Weitek under unix (was Re: SECURITY BUG)

Sean Eric Fagan sef at kithrup.COM
Sat Feb 16 06:53:40 AEST 1991


In article <54602 at bigtex.cactus.org> james at bigtex.cactus.org (James Van Artsdalen) writes:
>there is no
>reason for 387 support (real or emulated) to need the u block to be
>writable.

Yes, there is, unless you want to make the emulated fpu even slower.
Currently, the fp emulator runs in ring 3, just like user processes.  When
you try to execute an fp instruction (and don't have an fpu), after some
inital setting up, you go directly from your process (in ring 3) to the fp
emulator (also in ring three).  This is *tons* faster than going to another
ring.  Since you might have hundreds of fp instructions, an additional 60+
clocks for each emulated instruction *would* be noticeable.

>> Here, here's a simple yes or no question: "Does Dell Unix allow user
>> processes to overwrite the u block?"
>It does not allow it on my 486.  I have no 386 to try it on.

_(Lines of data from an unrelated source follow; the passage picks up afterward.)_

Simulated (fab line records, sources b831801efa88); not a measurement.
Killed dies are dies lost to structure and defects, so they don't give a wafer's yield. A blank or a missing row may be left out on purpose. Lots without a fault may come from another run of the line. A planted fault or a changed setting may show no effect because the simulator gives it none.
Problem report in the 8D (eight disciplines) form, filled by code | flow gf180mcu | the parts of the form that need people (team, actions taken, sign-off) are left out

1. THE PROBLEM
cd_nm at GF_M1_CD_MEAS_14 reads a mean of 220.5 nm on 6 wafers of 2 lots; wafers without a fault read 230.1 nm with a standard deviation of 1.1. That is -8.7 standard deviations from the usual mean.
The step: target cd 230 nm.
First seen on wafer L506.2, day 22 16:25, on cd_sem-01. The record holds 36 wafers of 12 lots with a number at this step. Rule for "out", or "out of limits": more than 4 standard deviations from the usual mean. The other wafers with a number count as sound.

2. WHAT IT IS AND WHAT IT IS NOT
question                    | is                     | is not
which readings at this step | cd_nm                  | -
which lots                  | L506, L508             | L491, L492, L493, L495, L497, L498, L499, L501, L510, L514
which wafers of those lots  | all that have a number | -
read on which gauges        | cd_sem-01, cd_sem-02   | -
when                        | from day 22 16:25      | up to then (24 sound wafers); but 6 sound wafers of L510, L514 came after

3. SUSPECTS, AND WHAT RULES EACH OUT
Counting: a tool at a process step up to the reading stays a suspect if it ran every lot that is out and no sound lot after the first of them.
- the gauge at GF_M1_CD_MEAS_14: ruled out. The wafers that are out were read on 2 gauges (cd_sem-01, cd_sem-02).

Try booting with 'ignorefpu' (I think that's the option).  That will tell
the kernel to run the fp emulator anyway.

-- 
Sean Eric Fagan  | "I made the universe, but please don't blame me for it;
sef at kithrup.COM  |  I had a bellyache at the time."
-----------------+           -- The Turtle (Stephen King, _It_)
Any opinions expressed are my own, and generally unpopular with others.